So, as I said earlier, Mrs. JapanThis and I have done many shichi fukujin walks. This year we decided to do the Fukagawa Shichi Fukujin Meguri. Fukagawa is a very shitamachi area and even boasts a fantastic museum called 深川江戸資料館 Fukagawa Edo Shiryōkan Fukagawa Edo Museum which reconstructs a block of Edo Period Fukagawa and brings a little bit of Edo to life – highly recommended. Because the area was in the heart of Edo, it wasn’t surprising to find out that it’s one of the easiest shichi fukujin courses. It took us no more than 2 hours to walk the whole thing. They started us at Monzen Nakachō Station[ix] and marked the entire path with flags so that we didn’t need any maps or any GPS (even if we did get lost, there were groups of old people being led by cute tour guides waving flags – they’re easy enough to follow).

Monzen-Nakacho

“Mon’naka” Station.
Every time I visit an area I’ve written about it’s like seeing an old friend.
Hello, old friend!

Then we entered Tomioka Hachiman-gū. At the entrance was a massive stone lantern. Its size reminded me of the Monster Lantern in Ueno Park – but the Monster Lantern is much bigger. Still, it’s pretty cool to see a stone lantern of this size. We ventured around to the left hand side of the 本殿 honden main hall of Tomioka Hachiman-gū and found a small grove with 3 stalls housing 3 kami, the middlemost kami was Ebisu.
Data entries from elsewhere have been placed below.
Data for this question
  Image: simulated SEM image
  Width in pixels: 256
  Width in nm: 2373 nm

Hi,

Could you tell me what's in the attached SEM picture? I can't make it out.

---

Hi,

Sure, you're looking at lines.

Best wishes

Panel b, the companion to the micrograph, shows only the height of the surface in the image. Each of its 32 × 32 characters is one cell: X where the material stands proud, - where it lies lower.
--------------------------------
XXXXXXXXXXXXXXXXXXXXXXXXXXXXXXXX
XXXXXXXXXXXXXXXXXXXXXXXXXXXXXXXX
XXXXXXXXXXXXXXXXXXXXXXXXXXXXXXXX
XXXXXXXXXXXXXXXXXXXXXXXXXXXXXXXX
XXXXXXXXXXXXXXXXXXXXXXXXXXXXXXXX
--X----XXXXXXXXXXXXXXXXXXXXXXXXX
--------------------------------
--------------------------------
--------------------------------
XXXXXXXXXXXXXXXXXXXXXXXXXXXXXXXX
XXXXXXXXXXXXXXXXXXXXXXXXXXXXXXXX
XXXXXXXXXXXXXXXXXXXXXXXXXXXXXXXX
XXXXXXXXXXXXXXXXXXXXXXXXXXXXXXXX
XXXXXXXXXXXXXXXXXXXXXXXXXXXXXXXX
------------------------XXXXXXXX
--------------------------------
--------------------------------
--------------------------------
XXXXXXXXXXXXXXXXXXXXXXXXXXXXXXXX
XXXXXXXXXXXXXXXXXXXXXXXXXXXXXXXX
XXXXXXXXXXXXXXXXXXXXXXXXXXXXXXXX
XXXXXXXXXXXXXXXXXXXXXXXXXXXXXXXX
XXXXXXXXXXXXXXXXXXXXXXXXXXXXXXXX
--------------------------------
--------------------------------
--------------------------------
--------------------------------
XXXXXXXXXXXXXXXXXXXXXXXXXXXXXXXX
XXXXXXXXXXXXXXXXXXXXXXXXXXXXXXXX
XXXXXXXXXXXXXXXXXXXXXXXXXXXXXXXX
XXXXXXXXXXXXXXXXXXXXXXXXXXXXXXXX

The giant stone lantern at the entrance to Tomioka Hachimangu.

The giant stone lantern at the entrance to Tomioka Hachimangu.

The main hall of Tomioka Hachimangu!

The main hall of Tomioka Hachimangu!
Notice the group of salarymen walking together.

The torii that leads to the shrine dedicated to Ebisu.

The torii that leads to the shrine dedicated to Ebisu.

The actual shrine to Ebisu is basically a wooden shed behind Tomioka Hachimangu.

The actual shrine to Ebisu is basically a wooden shed behind Tomioka Hachimangu.

The next stop on the Fukagawa Shichi Fukujin Course is Fuyuki Benten-dō, home of Benzaiten, the only female kami (女神 megami) of the 7 gods of good luck. It’s a very small temple and today it was filled with old people standing around and looking very confused… until the tour guide told everyone to make a single file line and pay their respects. We got our stamp and got out of there as quickly as possible so as to beat all the old people to the next stops on our course.

IMG_3893

The shrine to Benzaiten is so small and the grounds so narrow that it is literally wedged between to small apartment buildings. If it weren’t for the flags announcing the 7 fukujin walk, you might not even notice it!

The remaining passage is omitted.